You are viewing a plain text version of this content. The canonical link for it is here.
Posted to user@flink.apache.org by Emmanuel <el...@msn.com> on 2015/03/27 21:36:20 UTC

streaming window operations

Hello,
Looking at the window operators, I see things like sum, min, max but they're always for a single 'field'.Is there an easy way to do stats like min, max, average on a window but on many different fields at once?Should I split the stream into many parallel streams with single fields to achieve that? it sounds like it would be more efficient to parse the many fields and do the stats in parallel within the same stream, I guess then with a customer window operator
Your thoughts on this?Thanks 		 	   		  

Re: streaming window operations

Posted by Gyula Fóra <gy...@apache.org>.
Hello,

There has been some effort some time ago to implement the functionality
what you want (not just for windows) to apply multiple aggregations at
once, and at some point it will be in there (unfortunately its not high on
the priority list at the moment).

There are different ways of achieving this:

1. Just take your windowed data stream and apply all your transformations
on it. If you are using some standard policy like count or time, or any
tumbling eviction policy, this should in fact be very efficient. In case of
these policies data will not be replicated over the network as we reuse the
discretizers and we also do local prereduces.
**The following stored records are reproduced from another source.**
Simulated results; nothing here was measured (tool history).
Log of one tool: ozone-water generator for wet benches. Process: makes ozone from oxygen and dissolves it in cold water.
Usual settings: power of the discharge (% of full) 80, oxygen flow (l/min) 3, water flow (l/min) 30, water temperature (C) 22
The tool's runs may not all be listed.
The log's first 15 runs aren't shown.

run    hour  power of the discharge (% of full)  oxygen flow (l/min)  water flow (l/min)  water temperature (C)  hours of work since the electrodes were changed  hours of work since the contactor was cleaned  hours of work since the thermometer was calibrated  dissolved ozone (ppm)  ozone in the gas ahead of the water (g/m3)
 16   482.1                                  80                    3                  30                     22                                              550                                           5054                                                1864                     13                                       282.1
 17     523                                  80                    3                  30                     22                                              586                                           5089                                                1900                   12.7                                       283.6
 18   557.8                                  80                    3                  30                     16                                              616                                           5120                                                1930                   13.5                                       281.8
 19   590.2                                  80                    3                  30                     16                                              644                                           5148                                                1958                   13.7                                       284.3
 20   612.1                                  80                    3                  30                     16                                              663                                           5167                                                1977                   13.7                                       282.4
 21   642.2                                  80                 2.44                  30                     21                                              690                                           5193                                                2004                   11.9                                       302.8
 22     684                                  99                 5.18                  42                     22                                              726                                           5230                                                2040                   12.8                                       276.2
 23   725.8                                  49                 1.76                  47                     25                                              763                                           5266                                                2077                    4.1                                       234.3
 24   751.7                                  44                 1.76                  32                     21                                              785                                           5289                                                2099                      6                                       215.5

2. The most efficient way of doing this would be of course to write a
simple reduce function that does the intended behaviour. For the basic
aggregation types, this is a trivial task.

3. You could of course project the datastream to different fields and apply
windowing and transformations on them, but this has a large runtime
overhead of having to replicate window discretization operators. I would
only do this if you have some user defined trigger and eviction policy.

I hope this helped.

Cheers,
Gyula

On Fri, Mar 27, 2015 at 9:36 PM, Emmanuel <el...@msn.com> wrote:

> Hello,
>
> Looking at the window operators, I see things like sum, min, max but
> they're always for a single 'field'.
> Is there an easy way to do stats like min, max, average on a window but on
> many different fields at once?
> Should I split the stream into many parallel streams with single fields to
> achieve that?
> it sounds like it would be more efficient to parse the many fields and do
> the stats in parallel within the same stream, I guess then with a customer
> window operator
>
> Your thoughts on this?
> Thanks
>